BERLIN – Volkswagen said Friday that its global sales were 2.2 percent lower in November than a year earlier, with increases in western European and Chinese deliveries helping cushion the impact of steep drops in the U.S. and elsewhere.
The German automaker, whose brands include Audi, Porsche and Seat as well as the core Volkswagen marque, has been hit by fallout from the diesel emissions-cheating scandal that erupted in mid-September in the U.S. and then spread worldwide.
The company said it delivered 833,700 vehicles worldwide last month, down from 852,900 in November 2014.
While U.S. sales were off 15.3 percent at 45,300 units, and there were steeper drops in Brazil and Russia amid unrelated economic troubles, deliveries in western Europe were up 2.6 percent at 270,400 and sales in China rose 5.5 percent to 329,000.
Unlike in the U.S., there has been no confirmation Volkswagen cheated on European emissions tests. It will nevertheless recall some 8.5 million cars across the region to fix their emissions systems.
For the year's first 11 months, group deliveries fell 1.7 percent to nearly 9.1 million from the previous year's 9.26 million.
The company didn't give a breakdown for sales of vehicles with diesel and gasoline engines.
CEO Matthias Mueller acknowledged that "the Volkswagen Group and its brands are currently experiencing challenging times."
"At the same time, we are pleased that our customers are remaining loyal to us, especially in this situation, and continue to place their trust in us," he said in a statement.

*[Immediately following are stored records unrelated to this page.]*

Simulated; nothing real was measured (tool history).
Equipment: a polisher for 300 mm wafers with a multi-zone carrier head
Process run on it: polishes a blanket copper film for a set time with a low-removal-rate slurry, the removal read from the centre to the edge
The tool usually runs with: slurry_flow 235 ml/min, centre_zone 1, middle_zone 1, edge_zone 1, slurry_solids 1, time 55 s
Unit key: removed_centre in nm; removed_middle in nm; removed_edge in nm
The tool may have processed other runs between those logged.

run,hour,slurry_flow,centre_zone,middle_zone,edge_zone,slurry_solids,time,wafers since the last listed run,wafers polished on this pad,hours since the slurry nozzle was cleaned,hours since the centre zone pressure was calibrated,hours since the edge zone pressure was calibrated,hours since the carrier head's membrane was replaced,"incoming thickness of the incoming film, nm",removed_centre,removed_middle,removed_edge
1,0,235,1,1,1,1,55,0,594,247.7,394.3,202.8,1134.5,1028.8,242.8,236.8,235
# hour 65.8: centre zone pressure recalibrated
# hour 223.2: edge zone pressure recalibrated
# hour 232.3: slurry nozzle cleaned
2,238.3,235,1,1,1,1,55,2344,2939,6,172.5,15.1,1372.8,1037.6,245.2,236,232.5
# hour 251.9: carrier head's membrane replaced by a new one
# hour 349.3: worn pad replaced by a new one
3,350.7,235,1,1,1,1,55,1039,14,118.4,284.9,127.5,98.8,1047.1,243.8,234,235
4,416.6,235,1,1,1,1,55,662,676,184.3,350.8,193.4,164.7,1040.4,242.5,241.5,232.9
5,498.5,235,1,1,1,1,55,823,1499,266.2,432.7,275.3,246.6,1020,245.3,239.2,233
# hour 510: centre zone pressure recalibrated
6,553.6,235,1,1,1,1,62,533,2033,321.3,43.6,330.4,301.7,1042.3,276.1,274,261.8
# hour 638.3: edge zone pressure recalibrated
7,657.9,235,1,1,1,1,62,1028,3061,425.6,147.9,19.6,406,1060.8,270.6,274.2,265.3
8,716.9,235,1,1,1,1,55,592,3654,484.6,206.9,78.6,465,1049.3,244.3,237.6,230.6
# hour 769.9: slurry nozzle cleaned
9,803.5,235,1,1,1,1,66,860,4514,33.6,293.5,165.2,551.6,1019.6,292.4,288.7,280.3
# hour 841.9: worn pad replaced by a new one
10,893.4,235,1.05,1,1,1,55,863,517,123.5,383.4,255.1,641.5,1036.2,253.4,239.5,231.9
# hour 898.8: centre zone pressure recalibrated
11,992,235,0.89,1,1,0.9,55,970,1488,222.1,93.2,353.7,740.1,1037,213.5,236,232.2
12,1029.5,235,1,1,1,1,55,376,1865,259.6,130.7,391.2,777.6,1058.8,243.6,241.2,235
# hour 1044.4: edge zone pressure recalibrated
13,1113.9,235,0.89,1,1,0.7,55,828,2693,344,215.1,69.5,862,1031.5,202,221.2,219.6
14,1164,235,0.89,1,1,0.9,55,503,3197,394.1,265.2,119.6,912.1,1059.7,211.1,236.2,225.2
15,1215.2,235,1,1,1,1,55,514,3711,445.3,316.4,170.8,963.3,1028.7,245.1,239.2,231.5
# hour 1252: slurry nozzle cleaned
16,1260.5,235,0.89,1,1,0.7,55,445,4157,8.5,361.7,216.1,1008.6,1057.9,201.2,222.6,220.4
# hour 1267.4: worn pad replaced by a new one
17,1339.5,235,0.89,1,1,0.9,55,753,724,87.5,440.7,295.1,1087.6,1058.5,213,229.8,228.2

The core Volkswagen Passenger Cars brand saw deliveries drop 2.4 percent to 496,100 vehicles in November, while January-November sales were down 4.5 percent to some 5.34 million. The brand delivered 6.12 million cars in total last year.
VW brand sales executive Juergen Stackmann noted the drop through November and said: "in view of the situation of the brand, which is currently challenging, I do not expect that we will be able to compensate for this fall in the remaining days of the year."